The survey found that just one in four voters (24%) think the country is moving in the right direction – a key question in the run-up to a national election – and more than twice as many voters said that Biden’s policies had personally hurt them than those who said they had helped.
Of the two-thirds of the country that feels the nation is headed in the wrong direction, the poll found that 63% said they would vote for Trump.
Conducted at the end of February, these results come as the Biden re-election campaign attempts to change the narrative on voter concerns about the Democrat candidate’s age and mental acuity and his handling of foreign policy and the economy. A majority of voters think the economy is in poor condition, the polling showed.
The survey is only the latest to reveal the depths of voter dissatisfaction with the president. Last week, a Bloomberg News poll found Biden trailing Trump in several critical states, including Arizona, Georgia, Pennsylvania, Michigan, North Carolina, Nevada and Wisconsin.
In the Bloomberg survey, a large share of the respondents voiced concerns with Biden’s age and a significant percentage said Trump was dangerous, and suggested the number of “double haters”, as pollsters call voters who approve of neither candidate, is significant.
Those findings were broadly repeated in Saturday’s Times poll. Biden’s approval rating came in at 38%, with Trump faring better with a 44% favorable rating.
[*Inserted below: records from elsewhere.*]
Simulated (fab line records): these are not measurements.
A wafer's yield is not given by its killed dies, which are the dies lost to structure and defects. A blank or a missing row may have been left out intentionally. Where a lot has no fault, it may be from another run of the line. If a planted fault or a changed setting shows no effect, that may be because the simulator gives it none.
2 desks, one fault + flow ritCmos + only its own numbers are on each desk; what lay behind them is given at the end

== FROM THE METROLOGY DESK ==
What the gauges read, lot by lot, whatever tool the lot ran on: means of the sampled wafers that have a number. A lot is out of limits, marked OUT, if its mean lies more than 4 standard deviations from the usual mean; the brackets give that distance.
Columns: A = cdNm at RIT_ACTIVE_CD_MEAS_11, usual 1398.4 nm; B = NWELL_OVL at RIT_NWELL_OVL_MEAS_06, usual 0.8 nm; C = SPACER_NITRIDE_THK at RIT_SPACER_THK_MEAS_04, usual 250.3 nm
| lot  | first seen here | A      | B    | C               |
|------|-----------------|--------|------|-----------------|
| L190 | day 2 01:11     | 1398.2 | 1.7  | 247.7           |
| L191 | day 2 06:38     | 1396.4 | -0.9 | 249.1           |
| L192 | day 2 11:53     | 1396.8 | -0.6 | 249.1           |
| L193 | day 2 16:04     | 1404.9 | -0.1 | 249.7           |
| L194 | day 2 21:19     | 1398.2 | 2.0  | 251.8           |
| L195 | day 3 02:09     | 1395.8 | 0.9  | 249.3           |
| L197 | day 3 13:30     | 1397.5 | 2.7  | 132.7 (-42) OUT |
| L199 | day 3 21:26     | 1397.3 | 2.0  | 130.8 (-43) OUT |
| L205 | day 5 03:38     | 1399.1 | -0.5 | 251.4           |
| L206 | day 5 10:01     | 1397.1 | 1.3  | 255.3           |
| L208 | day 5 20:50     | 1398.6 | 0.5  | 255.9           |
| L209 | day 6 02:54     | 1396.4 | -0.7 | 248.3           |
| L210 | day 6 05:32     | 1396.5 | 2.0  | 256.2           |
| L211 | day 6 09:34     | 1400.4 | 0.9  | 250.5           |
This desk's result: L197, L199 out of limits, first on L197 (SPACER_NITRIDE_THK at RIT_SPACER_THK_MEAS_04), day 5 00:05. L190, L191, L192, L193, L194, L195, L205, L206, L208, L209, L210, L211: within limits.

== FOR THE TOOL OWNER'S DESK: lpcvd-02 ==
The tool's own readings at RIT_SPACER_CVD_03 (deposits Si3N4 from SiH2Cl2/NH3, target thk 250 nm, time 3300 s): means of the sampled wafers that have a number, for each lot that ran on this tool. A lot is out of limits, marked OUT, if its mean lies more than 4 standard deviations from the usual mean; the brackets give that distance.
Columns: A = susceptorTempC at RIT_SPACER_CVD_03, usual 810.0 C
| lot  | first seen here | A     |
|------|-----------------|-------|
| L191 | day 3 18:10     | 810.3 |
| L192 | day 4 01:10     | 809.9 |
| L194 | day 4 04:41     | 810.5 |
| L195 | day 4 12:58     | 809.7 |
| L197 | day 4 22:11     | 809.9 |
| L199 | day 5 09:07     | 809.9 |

Nineteen per cent of voters said they disapproved of both men, but among them Biden is slightly less hated, with a spread of 7% between Biden (38%) and Trump (45%). That spread, according to the Times, is significant: the candidate less disliked by “double haters” has won the last two presidential elections.
Those findings may bolster what Democrat and Republican pollsters drew from recent primary voting.
In South Carolina last week, the number of primary voters who backed Republican contender Nikki Haley but said they would never vote for Trump is perceived to represent the margin that will ensure Trump’s defeat to Biden in November.